Q: What if individuals do not want to be registered to vote?

A: They can opt out of being registered using the state’s online voter registration system for states that have optimized their online portal, or by contacting their county office at any time to take themselves off the rolls.

Q: Will this create burdens for state agencies or election officials?

A: No. AVR saves both time and taxpayer dollars by streamlining the voter registration process and automatically sending electronic records to the election officials. Election officials would no longer have to engage in time-consuming paper-based data entry. In addition, they would also no longer have to decipher poor handwriting on registration forms, increasing the accuracy of our state’s voting rolls.

Q: Does Automated Registration and Verification work if a state still uses paper forms at the DMV?

A: Yes. While a growing number of states are seeing tremendous cost savings from electronic data transfers, AVR can still work with paper.

Q: How does AVR protect undercover police officers and victims of domestic violence?

A: Most states have Address Confidentiality Programs that shield the personal information of people enrolled in the program. Those important protections apply here as well. Additional measures can be taken as well, such as allowing individuals with safety concerns to apply to keep their information confidential with the local election administrator.

Q: Does AVR ensure that only eligible citizens are registered to vote?

A: Yes. AVR allows for multiple points for verification. The automatic program uses secure database software to send over only eligible voters to the chief election official in the state. The entity that registers voters then verifies that the information is complete and accurate before individuals are added to the rolls.

Q: Where has Automated Registration and Verification been passed and/or implemented?

A: AVR has been passed and successfully implemented in Oregon, California, Connecticut, Vermont, West Virginia, Alaska, Illinois, Colorado, Georgia, Rhode Island, Utah, Washington, Massachusetts, New Jersey, Maryland, Michigan, Nevada, North Carolina, New Mexico, Maine, and the District of Columbia. In places where AVR has been successfully implemented such as Oregon, the program has reduced human errors and improved the accuracy of the list. Numerous other states are poised to pass an AVR system.

Q: How does AVR protect voter data?

A: By moving to Automated Registration and Verification, the same information an eligible voter provides on a DMV form or a change of address form is used to update their registration. This ensures that there are fewer human errors from data entry, enabling county clerks to spend time and resources on additional verification. AVR also provides an opportunity for states to update and modernize their database technology to provide security safeguards like early warning systems to detect outside tampering and up-do-date anti-hacking software.

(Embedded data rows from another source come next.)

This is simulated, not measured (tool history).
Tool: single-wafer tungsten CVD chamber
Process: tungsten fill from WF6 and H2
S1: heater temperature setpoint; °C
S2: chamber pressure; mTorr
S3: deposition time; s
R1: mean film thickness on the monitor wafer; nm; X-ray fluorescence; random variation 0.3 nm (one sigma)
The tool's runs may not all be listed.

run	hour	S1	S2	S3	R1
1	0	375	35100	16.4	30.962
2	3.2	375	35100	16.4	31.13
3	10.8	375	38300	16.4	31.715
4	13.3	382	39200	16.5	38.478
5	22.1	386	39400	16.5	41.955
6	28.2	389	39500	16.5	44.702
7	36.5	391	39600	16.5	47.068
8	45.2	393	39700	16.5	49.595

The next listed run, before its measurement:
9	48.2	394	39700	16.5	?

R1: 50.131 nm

Q: Does this cost state money?

A: AVR has a small initial startup cost, and it’s recommended that states use the opportunity to invest in the security of their system. Once the AVR system is in place, there’s an estimated cost savings of $3.50 per registration since county clerks no longer have to  process voter registration cards manually.

Q: Does AVR have any hidden fees we’ll find out about later?

A: No. Each state has a competitive process to identify the best vendor to maintain their data. Because states will realize cost-savings from a more efficient process that limits the need for data entry, the state will save money over time. Any additional security upgrades to the existing database would have had to happen anyway.

Q: Can anyone register more than once between agencies?

A: No, in fact AVR results in fewer duplicate names appearing on the list. States use data matching software to ensure that only one record for each eligible voter is added to the rolls. With an AVR system, voter information is constantly updated and outdated and/or duplicate records removed so that voter registration records are always up to date and contain only eligible voters.

Q: Does this change anything for anyone already registered?

A: No. Eligible voters who have registered previously are still registered to vote—though it will help make their voting records more accurate by updating addresses of eligible voters and preventing duplicate registration records.

Q: Does this help one political party over another?

A: No, in fact, data out of Oregon shows that all political parties benefited from additional voters.

Q: What about Russian hacking? Doesn’t this make our system more vulnerable?

A: No. AVR uses existing technology and requires state officials to upgrade that tech so their existing databases and voting systems are more secure. AVR helps ensure that only eligible Americans can participate in our elections—and that our elections are protected against tampering, hacking and foreign interference.

Q: Doesn’t AVR create more opportunities for the system to get hacked?

A: No, AVR uses existing databases in the state. Because AVR saves time, the clerks on the front lines of protecting our elections have more time to detect any irregularities in the system. In addition, AVR allows states to upgrade their existing databases, meaning states can put more protections in place to prevent hacking. States need AVR to free up time for county clerks so they can protect our elections from outside interference.